Tuesday, April 29, 2008

Tanya Morgan

Tanya Morgan
Loud Minority, 2006

My review is here.

This is one of my favorite albums in a while. Good, solid, positive hip hop.

Tuesday, April 22, 2008

Bad Luck and Nathan Blaze

This week on www.rapreviews.com I reviewed Bad Luck’s Make It Brief. He’s a young NYMC who is sort of like a gutter Kool Keith, which is kind of cool. EDK supplies the beats and do some of that somber NY shit mixed with a little esoteric/indie flavor. Not brilliant, but not bad, and worth keeping an eye on.

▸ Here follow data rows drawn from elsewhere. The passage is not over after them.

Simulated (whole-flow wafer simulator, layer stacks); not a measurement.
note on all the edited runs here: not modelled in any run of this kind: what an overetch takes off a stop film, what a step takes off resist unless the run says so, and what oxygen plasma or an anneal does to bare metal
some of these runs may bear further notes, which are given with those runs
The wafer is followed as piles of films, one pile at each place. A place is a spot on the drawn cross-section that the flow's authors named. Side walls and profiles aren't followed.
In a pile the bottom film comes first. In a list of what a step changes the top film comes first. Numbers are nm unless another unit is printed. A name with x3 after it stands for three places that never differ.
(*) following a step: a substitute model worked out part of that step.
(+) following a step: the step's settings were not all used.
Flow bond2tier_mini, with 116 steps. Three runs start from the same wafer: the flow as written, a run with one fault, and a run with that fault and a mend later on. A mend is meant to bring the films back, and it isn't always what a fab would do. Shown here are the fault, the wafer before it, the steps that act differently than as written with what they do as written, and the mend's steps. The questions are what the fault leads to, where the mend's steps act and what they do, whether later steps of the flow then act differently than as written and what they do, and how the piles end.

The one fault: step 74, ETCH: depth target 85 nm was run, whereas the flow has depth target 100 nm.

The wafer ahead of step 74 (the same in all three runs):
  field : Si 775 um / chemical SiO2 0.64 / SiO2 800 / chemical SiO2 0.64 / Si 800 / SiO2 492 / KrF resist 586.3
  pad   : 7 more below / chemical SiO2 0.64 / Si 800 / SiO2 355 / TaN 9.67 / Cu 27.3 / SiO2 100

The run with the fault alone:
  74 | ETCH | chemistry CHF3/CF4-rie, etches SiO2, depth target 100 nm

I also reviewed the demo by Nathan Blaze, which I wasn’t feeling. I never have liked white MCs, especially when they do that Eminem-being-serious thing. It’s like they are trying to hard. Meh. You can go to www.nathanblazemusic.com to sample and purchase if you feel so inclined.

Sunday, April 20, 2008

I Am A Fucking Hippy Who Listens To Jam Bands

I have a deep, deep hatred of hippies, dating back to my childhood growing up near Santa Cruz California being suffocated by mellowness. I used to want to make a mock up of the Sex Pistol's God Save The Queen art, only with Jerry Garcia's face. As I've gotten older, however, I've started to embrace some of the very hippy tropes that used to make me want to throw up on myself. For example, I go to yoga, I try to eat organic, whole food, I wear hemp shoes, I recycle, and, most disturbingly, I wear essential oils, including the dreaded patchouli. Patchouli has become my signature scent in some ways, because I use Lush's Aramaco deodorant which has patchouli.

A staple of being an Angry Punk Rock kid was hating the Grateful Dead. I still don't fuck with Jerry and Crew, but I no longer detest them, and compared to a lot of the horseshit being put out today they seem downright innocuous. What really freaks me out is that I've gotten in to two bands recently who are basically (GASP) JAM BANDS.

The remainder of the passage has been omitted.